RAID10 however is even faster, since rebuilding means mirroring and not really rebuilding the data from XOR's. And in RAID10 (6+6) you can suffer from 6 disk failures, as long as they're not in the same RAID1 (RAID10 is a striped set of multiple RAID1's).
dynamox
11 Legend
•
20.4K Posts
•
87.4K Points
0
July 15th, 2008 04:00
RRR
6 Operator
•
5.7K Posts
0
July 15th, 2008 04:00
RAID5 LUN's, half the size of what's needed per LUN per RG; stripe each volume over 2 LUN's on the host
If however the RAID10 (6+6) can do the job, I'd prefer that one !
brad12341
207 Posts
0
July 15th, 2008 10:00
The RAID 5 must be encountering a significant penalty. Maybe I'm better off with the RAID 10 6+6. I just seems like it will only use the power of 6 spindles and then mirror that to another six. Am I really getting the performance of 12 spindles or just 6?

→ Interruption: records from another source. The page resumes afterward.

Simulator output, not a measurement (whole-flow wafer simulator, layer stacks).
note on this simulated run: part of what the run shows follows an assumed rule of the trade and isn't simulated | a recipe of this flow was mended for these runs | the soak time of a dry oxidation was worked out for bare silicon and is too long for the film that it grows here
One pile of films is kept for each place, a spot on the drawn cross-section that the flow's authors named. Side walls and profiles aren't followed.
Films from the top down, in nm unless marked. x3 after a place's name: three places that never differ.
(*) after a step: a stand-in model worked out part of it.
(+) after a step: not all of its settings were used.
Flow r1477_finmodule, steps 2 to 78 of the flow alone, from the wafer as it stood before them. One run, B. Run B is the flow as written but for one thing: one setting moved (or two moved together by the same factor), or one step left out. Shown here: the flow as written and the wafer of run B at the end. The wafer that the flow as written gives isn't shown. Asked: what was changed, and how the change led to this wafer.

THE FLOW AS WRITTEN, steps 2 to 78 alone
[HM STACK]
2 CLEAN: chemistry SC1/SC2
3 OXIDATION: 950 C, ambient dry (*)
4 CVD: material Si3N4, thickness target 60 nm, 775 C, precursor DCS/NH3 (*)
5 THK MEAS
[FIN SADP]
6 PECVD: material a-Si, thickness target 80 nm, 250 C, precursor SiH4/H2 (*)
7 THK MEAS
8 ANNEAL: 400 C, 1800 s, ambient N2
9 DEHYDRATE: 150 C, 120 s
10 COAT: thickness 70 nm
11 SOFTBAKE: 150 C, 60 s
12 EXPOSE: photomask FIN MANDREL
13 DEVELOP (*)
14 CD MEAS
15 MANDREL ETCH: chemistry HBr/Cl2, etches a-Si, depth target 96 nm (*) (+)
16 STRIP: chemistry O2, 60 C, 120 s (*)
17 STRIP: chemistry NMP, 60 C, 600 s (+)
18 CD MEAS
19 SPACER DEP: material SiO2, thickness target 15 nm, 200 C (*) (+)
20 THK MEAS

I may be able to get 4 more drives later. Can I simply add/expand the 4 drives to my 6+6 without any problems? This would give me an 8+8.
Thanks - Brad
brad12341
207 Posts
0
July 15th, 2008 10:00
It seems like I may need all these drives because of the amount of writes.
RRR
6 Operator
•
5.7K Posts
0
July 16th, 2008 00:00
RAID5: (1200 x 45%) + 4 x (1200 x 55%) = 540 + (4 x 660) = 540 + 2640 = 3180 IOps
RAID10: (1200 x 45%) + 2 x (1200 x 55%) = 540 + (2 x 660) = 540 + 1320 = 1860 IOps
Calculating with 120 IOps per 10k drive (130 or 140 are also mentioned, but let's keep on the safe side with the 120) that would mean you need:
RAID5: 3180 / 120 = 26.5 drives --> round this up to the next integer wich matches your RAID5 layout (4+1, 8+1, whatever)
RAID10: 1860 / 120 = 15.5 = 16 (8+8)
If you had 15k driives at 170 IOps:
RAID5: 3180 / 170 = 18.7 drives --> round this up to the next integer wich matches your RAID5 layout, for example 4 x (4+1) = 20 spindels
RAID10: 1860 / 170 = 10.9 = 12 (6+6)
If you start with a 6+6 now and want to expand the RG with extra drives, that's possible. The existing LUN's will be "spread" out over all drives and you'll benefit from the extra performance as soon as the RG expansion is done.
But please don't think you can use the extra space and keep the performance, since you then need to expand a LUN (create a meta) and where do you want to get the extra space from ? The same RG ? Best practice for a meta is to get the components from different RG's.
RRR
6 Operator
•
5.7K Posts
0
July 16th, 2008 05:00
There was a similar thread a few months ago as well.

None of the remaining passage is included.